New government infrastructure spending on rail and tram links represents the most attractive real estate development opportunity over the next five years, according to investors.
63 per cent of property investors have rated updated rail and tram links as the most exciting development opportunities arising from the government’s £23 billion infrastructure scheme over the next five years, according to a new study commissioned by Amicus Property Finance. The ranking was based upon the development potential of sites adjacent to the improved facilities.
On an individual basis, 77 per cent of property developers ranked Crossrail and Crossrail 2 as the government backed projects with the most potential for residential schemes. Coming closely behind were other transport developments, including High Speed 2 at 51 per cent and Thameslink at 47 per cent. 14 per cent were of the opinion that superfast broadband had the highest potential.
Lagging behind the category of rail improvements, improved road transport links were found to be attractive to 55 per cent of investors, whilst local authority-sponsored urban regeneration schemes and airport upgrades were appealing to 48 per cent and 43 per cent respectively.

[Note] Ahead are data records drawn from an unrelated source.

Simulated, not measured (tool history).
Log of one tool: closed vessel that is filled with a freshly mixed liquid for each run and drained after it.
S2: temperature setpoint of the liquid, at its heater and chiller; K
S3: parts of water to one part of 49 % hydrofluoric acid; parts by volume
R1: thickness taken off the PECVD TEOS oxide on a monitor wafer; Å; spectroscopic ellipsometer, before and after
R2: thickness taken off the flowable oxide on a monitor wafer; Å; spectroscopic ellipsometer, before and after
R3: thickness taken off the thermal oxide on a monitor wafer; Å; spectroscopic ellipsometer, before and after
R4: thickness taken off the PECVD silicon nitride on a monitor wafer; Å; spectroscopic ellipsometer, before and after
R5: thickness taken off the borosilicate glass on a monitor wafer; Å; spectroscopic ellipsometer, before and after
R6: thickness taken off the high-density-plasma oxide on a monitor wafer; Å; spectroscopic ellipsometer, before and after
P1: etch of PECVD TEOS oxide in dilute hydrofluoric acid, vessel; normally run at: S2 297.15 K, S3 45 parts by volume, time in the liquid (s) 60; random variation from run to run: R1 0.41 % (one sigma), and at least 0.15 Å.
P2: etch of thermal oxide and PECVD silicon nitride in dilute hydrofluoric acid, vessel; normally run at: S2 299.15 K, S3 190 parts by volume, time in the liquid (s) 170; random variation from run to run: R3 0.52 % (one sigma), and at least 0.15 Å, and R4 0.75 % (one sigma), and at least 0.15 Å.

The research also revealed that Crossrail and Crossrail 2 were the highest ranked government infrastructure schemes for commercial property development.
Founder & Managing Director at Amicus Property Finance, Keith Aldridge, said: ‘The government’s decision to invest in building new infrastructure and upgrading existing assets provides a tremendous opportunity for residential and commercial property developers and we can expect this to continue for many years to come. The longer term impact of this infrastructure programme on regenerating existing residential communities and creating new ones cannot be underestimated, particularly when combined with the government’s renewed commitment to addressing the country’s housing gap. We have already seen growing demand among developers seeking short term finance to fund infrastructure-related residential and commercial schemes.’